1

This post along with some tests made it clear Eigen does not apply multiprocessing to coefficient-wise operations, such as cwiseProduct or Array multiplication, although matrix-matrix products can exploit multiple cores.

Still, with some optimization Eigen seems to be quite fast, and even if I try to write my own matrix library for particular purposes, I doubt if it will be faster than Eigen even if OpenMP for my library is enabled.

  1. Why doesn't Eigen support OpenMP when it comes to coefficient-wise operations? Is it some sort of a blunder by the developer or are there some specific reasons to avoid multiprocessing for specific operations?
  2. Can I manually include OpenMP support for such operations? The code for Eigen seems complicated so it is hard to find the exact implementation of a particular function, even through the use of Visual Studio instruments.
Kaiyakha
  • 1,463
  • 1
  • 6
  • 19

1 Answers1

1

Why doesn't Eigen support OpenMP when it comes to coefficient-wise operations? Is it some sort of a blunder by the developer or are there some specific reasons to avoid multiprocessing for specific operations?

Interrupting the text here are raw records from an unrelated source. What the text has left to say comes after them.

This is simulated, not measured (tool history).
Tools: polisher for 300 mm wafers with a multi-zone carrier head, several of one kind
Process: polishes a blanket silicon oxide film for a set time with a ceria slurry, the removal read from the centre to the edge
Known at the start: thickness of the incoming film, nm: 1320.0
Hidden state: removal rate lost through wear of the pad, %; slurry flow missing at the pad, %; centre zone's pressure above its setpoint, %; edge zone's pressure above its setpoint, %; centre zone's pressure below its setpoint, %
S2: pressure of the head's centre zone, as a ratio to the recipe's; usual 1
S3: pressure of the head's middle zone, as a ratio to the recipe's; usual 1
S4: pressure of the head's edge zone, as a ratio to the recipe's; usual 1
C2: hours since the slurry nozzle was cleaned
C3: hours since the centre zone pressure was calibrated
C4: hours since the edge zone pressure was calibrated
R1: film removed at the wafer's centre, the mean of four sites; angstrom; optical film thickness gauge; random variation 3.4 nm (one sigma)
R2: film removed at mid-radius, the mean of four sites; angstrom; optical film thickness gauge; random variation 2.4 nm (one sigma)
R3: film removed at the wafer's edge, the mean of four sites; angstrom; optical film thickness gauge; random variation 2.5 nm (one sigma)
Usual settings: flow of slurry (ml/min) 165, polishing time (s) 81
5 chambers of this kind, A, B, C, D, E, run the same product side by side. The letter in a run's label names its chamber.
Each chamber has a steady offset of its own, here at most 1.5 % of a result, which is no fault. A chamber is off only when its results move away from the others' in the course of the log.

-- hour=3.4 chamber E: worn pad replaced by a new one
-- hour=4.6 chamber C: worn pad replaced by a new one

Using multiple threads by default would not be a good idea as users can already use multiple threads in their applications and having nested parallel loops is clearly not efficient. Moreover, sharing the work for each operation can introduce a significant overhead that is not great for basic operations small/medium-sized arrays. Eigen is meant to be fast for both small and big arrays. Using OpenMP on top of Eigen is better in practice. This is especially true one Numa systems due to the first touch policy: hiding the multithreading can introduce surprising overheads due to the remote accesses or page migrations.

For complex operations like LU decomposition, this is not reasonable to ask to the user to parallelise the operation as it would need to rewrite most of the algorithm. This is why Eigen try to parallelize such algorithms.

Can I manually include OpenMP support for such operations? The code for Eigen seems complicated so it is hard to find the exact implementation of a particular function, even through the use of Visual Studio instruments.

Element-wise operation are trivial to implement in parallel in OpenMP. You can simply use a #pragma omp parallel for directive (possibly combined with a collapse clause) on a loops iterating for 0 to array.rows() (or array.cols()) itself using basic Eigen array indexing operators.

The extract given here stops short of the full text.